Charmed by The Love-Charm of Bombs

I've been reading a book with the wonderful title of 'The Love-Charm of Bombs', which examines the literary work and loves of four wartime writers

Charmed by The Love-Charm of Bombs

I've been snowed in at Upton Cressett in Shropshire for the last few days so have been catching up on some winter reading. At night, I've been reading a book by Dr Lara Feigel with the wonderful title of 'The Love-Charm of Bombs', which examines the literary work and loves of four wartime writers (the title comes from aline by Graham Greene). The book could also be called 'Sex and the Blitz'.

One reason I'm particularly fond of the book is that part of it was written in the Gatehouse at Upton Cressett where Lara was one of our first of our literary foundation Fellows. It's a brilliantly written evocation of the creative debt that not only English literature owes to adultery but also German Flying Bombs.

'I don't like the peace,' says Sarah, the adulterous wife of Henry Miles, the dull civil servant in The End of the Affair, with whom the novelist Bendrix has an affair as the bombs drop around Clapham Common, where Greene's own house was blown to pieces, much to his relief as it presented an opportunity to escape from the domestic suffocation of living with his wife Vivienne - and freedom to pursue various other affairs, most notably with the children's book writer and stage designer Dorothy Glover.

The character of Sarah in The End of the Affair was partly drawn from Green's imagination, partly drawn from Dorothy and partly from his newest post 1945 mistress, Catherine Walston, with whom he always said (in his letters and a love poem he wrote to her three years after they first met) that he first fell in love with after her hair brushed his face after he first kissed her in the snow at Cambridge airport, following a lunch party at the Walstons house at Thriplow where they had a large estate.

After this Sunday lunch party, Catherine Walston nonchalantly invited Greene to skip the sluggish train journey back to Oxford and take a private plane instead. It was shortly before boarding this plane on a freezing Sunday afternoon that Greene first touched Catherine's lips as his wife stood ahead of him on the snowy airstrip, nagging him that they had to head back towards Oxford to put the children to bed. In real life Greene's wife Vivienne had gone there to live during the war after the family's Clapham house had been bombed to rubble.
  
   
I KNOW LARA quite well as we did a number of Greene talks together as she researched her excellent book, which expands on a number of themes I attempted to tackle in my own book on Greene's life in the Forties and Fifties, The Third Woman, only with a wider cast of wartime writers.

I haven't got to the critical moment in Greene's life yet in Dr Feigel's book - just before Christmas, 1946 - when Greene first falls in love with Catherine Walston during this fateful plane flight across East Anglia, a moment that Greene (who was 43) later referred to as 'the most important' event of his life.
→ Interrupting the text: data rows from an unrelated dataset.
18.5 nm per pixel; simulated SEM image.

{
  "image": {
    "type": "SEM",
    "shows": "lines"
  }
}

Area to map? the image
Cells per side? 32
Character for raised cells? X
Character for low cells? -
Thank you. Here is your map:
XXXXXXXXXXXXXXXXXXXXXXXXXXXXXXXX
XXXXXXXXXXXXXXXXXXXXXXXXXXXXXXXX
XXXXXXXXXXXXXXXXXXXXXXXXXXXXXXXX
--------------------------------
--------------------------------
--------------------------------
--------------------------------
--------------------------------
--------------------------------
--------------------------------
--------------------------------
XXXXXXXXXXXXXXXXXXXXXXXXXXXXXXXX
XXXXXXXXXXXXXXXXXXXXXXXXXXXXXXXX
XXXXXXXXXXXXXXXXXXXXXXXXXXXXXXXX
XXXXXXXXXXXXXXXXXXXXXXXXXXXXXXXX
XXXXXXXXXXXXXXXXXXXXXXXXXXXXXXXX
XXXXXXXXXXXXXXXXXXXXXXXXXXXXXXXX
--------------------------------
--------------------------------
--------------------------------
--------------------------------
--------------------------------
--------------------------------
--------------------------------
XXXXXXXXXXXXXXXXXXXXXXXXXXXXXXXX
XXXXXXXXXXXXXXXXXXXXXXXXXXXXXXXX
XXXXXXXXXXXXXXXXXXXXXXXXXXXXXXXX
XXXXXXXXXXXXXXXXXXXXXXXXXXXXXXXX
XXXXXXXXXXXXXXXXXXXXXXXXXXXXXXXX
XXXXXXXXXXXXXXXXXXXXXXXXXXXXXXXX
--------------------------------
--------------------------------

I am much looking forward to seeing if Lara has decided to side with my reading of the Greene letters and diaries which suggests that Vivienne, Greene's wife of nineteen years, was with him at the Walston lunch party at Thriplow; and that both his wife and Catherine accompanied Greene in the airplane on this emotionally charged flight from Cambridge to Oxford in 1948; or whether - as Lara preferred to argue when we did a number of talks together discussing Greene - she is sticking to her academic guns and thinks that Vivienne Greene was NOT invited to the Thriplow Sunday lunch and was merely waiting for Greene in the snow at Oxford airport once the plane landed at Kidlington airport, Oxford, late in the afternoon.

Whatever was the truth, (which often does not matter much to writers) the fiction that came out Greene's relationship with Catherine Walston - which began with her wanting to met Greene after reading The Power and The Glory, and went on to provide much material and inspiration for The Heart of the Matter, The End of the Affair and his only decent poetry - was almost certainly the best he ever produced.

I do hope her publisher Bloomsbury enters 'The Love-Charm of Bombs' for the Spear's Book Awards this year as it would be very good to have Dr Feigel back in the Gatehouse (Spear's winners get a few weeks in 'residence' as a prize) to write her next book.